Have you ever looked at the spot created by a laser pointer and wondered why it looks all sparkly? The fuzzy looking light pattern created by laser beams isn’t an optical illusion, it’s an actual phenomenon. It goes by the name of speckle, and it’s really quite interesting…
Firstly, consider this. No surface which you think is smooth is truly smooth. Not at small enough scales, anyway. Now, your typical green laser pointer has a wavelength of 532 nanometres, and being as a laser is just light, it will scatter off any surface it strikes. So if a green laser pointer is shone at any surface which has a “bumpiness” larger than 532 nanometres, all of those waves of light will suddenly stop being cleanly in phase with each other as they were in the original laser beam, and start being out of phase. Because of how they reflect off the surface imperfections in the material, they interfere with each other randomly, superposing and giving bright spots and dark spots in a speckled pattern, hence “speckle”. It’s exactly like acoustics and how in an empty room, some sounds seem louder or quieter depending on where you might be standing in the room. Just on a much much smaller scale.
Weirdly, all light does this. It’s just that regular white light has so many different wavelengths in it, that it averages out so you see no speckles. Given the right conditions though, you can. Squinting, you may sometimes see speckles from your eyelashes, and I know that in the right light, you can see speckles from fingernails.*
Speckle actually has an application in astronomy, as a way of cleaning up images. All light that passes through Earth’s atmosphere is subjected to speckle as it scatters of all of the molecules that make up the air. And air is constantly moving (which is why stars “twinkle”), so it causes a single point of light from a star to blur and appear smudgy in a long exposure image (the amount of detail you can pick out with all of this going on is normally referred to as ‘astronomical seeing’). This nice little animation should give you some idea of what I mean. Speckle imaging takes a series (sometimes quite a big series) of extremely short exposures instead and uses them to cancel out the effect of the atmosphere. The end result is that you have a much better image of the point of light coming from the star, without all of the atmospheric mess you’d normally have to deal with!

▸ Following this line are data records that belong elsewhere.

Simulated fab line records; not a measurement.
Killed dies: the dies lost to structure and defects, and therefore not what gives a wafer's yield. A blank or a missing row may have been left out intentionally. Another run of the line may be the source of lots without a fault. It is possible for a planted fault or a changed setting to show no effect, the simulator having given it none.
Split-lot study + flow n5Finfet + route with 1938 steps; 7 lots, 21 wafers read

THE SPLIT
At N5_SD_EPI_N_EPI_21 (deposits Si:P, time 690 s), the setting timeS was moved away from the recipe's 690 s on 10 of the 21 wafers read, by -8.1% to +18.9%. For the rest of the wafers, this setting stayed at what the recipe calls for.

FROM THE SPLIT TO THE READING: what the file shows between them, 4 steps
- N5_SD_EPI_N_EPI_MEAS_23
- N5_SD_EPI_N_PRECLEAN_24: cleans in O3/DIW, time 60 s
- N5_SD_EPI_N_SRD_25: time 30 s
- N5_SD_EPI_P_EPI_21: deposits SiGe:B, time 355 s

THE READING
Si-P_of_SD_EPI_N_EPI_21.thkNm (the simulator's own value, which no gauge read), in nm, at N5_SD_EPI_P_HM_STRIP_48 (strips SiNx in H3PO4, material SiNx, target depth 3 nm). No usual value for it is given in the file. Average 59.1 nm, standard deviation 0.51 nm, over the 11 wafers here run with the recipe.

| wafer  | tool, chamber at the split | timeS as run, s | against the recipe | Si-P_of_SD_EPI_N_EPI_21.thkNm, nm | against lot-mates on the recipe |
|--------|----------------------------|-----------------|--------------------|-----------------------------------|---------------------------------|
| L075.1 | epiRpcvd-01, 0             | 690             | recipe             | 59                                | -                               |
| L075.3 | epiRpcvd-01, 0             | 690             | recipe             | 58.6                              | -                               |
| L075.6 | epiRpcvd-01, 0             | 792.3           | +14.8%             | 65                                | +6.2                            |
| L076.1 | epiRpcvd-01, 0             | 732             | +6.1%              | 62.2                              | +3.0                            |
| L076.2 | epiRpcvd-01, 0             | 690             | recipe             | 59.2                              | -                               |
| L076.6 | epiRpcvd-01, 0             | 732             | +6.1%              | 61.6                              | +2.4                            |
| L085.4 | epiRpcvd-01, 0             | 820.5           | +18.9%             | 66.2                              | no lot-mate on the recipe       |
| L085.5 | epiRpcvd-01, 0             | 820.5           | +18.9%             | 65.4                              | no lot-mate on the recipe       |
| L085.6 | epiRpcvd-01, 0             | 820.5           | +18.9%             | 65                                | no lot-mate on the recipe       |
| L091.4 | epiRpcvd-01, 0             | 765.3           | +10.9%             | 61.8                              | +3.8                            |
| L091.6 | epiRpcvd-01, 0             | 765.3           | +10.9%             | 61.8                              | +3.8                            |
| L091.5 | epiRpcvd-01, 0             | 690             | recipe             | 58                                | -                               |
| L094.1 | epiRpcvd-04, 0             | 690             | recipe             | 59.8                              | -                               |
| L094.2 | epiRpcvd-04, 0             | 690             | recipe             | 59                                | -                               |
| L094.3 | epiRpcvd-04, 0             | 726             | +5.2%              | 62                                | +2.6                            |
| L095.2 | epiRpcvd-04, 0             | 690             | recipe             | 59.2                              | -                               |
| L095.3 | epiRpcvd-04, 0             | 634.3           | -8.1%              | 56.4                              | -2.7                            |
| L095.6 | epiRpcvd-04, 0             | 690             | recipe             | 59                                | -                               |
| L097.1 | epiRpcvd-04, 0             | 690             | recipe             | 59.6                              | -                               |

In short, lasers are not only pretty but they’re full of interesting science.
That is all.
* Unfortunately, I’m not sure exactly what those conditions are. I suspect they’d need the right kind of light source though. Evening sunlight would probably be best, because it’s strong, highly directional and partially filtered by the atmosphere to remove the bluer frequencies. Just please don’t go staring at the Sun, and if you feel you don’t care about your eyesight and want to anyway, don’t say that some guy on the internet told you to, ok?